Typical commercial testing and data collection occurs in a closed environment. This DHS S&T test will provide an “opportunity for CI O&O and manufacturers of commercial GPS receivers used in critical infrastructure to perform equipment evaluations in a rarely available live-sky spoofing and jamming environment,” said DHS.
The testing event also aims to create a live-sky GPS environment primarily for fixed infrastructure applications but will also support some ground-based mobile applications, according to DHS.
DHS is calling on commercial, academic and civil society organizations to submit applications by October 20, 2023, to participate in the testing event next year.
For submission instructions and further information, see the Request for Information for Participation (RFIP) announcement on SAM.gov.
Trimble and Kyivstar, Ukraine’s largest telecommunications company, have partnered to install a new Continuously Operating Reference Station (CORS) network to provide GNSS correction services across the country.
Available to users as an annual subscription service, the new network will be built using Trimble’s hardware and software positioning technology. This technology provides users with reliable high-accuracy real time or post-processed GNSS corrections data for agriculture, construction, geospatial, Internet of Things (IoT) and other commercial operations.
The network will be installed on Kyivstar’s communication towers and will use Trimble Alloy reference receivers and Trimble Zephyr model 3 antennas.
Trimble Alloy offers current and near-future constellation GNSS tracking and absolute positioning capabilities. The Zephyr 3 antenna’s capabilities provide optimal functionality in permanent installations. The network will also leverage the Trimble Pivot Platform software, a solution that manages CORS stations and generates accurate GNSS corrections to provide the network operator and end users with a reliable, seamless and efficient workflow.
The first phase of the installation will include 41 communication towers and is expected to be completed by the end of 2023. The second phase will consist of 150 additional towers and is expected to be completed in 2024. Subscriptions to the service will be available through Kyivstar.
The European Union Aviation Safety Agency (EASA) has certified Madrid-based European Satellite Services Provider (EESP) as a pan-European communication services provider for Iris data link services.
Iris, a project supported by the European Space Agency (ESA) and various European partners, aims to develop a satellite-based air-ground communication system to enhance air traffic management. By 2028, Iris will enable full 4D trajectory management of airspaces globally, making it a crucial means of communication between cockpit crews and controllers.

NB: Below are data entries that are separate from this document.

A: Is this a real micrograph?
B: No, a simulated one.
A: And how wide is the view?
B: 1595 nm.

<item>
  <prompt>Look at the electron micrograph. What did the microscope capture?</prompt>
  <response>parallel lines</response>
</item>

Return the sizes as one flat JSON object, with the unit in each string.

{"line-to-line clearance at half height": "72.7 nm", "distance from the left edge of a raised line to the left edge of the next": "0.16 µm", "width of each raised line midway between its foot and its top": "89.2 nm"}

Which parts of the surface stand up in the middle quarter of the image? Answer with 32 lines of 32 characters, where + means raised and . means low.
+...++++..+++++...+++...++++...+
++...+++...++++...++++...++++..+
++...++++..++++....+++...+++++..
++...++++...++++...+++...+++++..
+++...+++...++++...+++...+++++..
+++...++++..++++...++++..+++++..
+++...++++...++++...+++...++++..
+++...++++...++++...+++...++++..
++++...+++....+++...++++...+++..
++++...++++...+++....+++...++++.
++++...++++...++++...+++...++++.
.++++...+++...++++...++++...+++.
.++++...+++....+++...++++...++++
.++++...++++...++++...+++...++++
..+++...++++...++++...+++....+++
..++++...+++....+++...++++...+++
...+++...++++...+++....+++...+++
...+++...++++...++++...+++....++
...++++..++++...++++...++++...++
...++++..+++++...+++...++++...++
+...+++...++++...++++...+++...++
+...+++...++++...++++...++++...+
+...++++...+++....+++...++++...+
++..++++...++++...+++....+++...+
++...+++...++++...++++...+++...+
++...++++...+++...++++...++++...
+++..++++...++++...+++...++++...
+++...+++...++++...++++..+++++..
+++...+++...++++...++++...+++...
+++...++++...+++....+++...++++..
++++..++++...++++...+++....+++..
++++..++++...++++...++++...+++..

The certification of ESSP as an Iris data link services provider comes after more than a year of testing and audits at both ESSP and Inmarsat premises. The certification establishing compliance with relevant regulations and associated industrial standards for data link services.
Additionally, ESSP recently signed a long-term contract with Viasat/Inmarsat to act as the Service Provider for Iris data link services, powered by Viasat’s SwiftBroadband Safety (SB-S) connectivity. As The European Geostationary Navigation Overlay Service (EGNOS) service provider, ESSP is already under a long-term contract with the European Agency for the Space Program (EUSPA), where it carries out EGNOS operations and maintenance.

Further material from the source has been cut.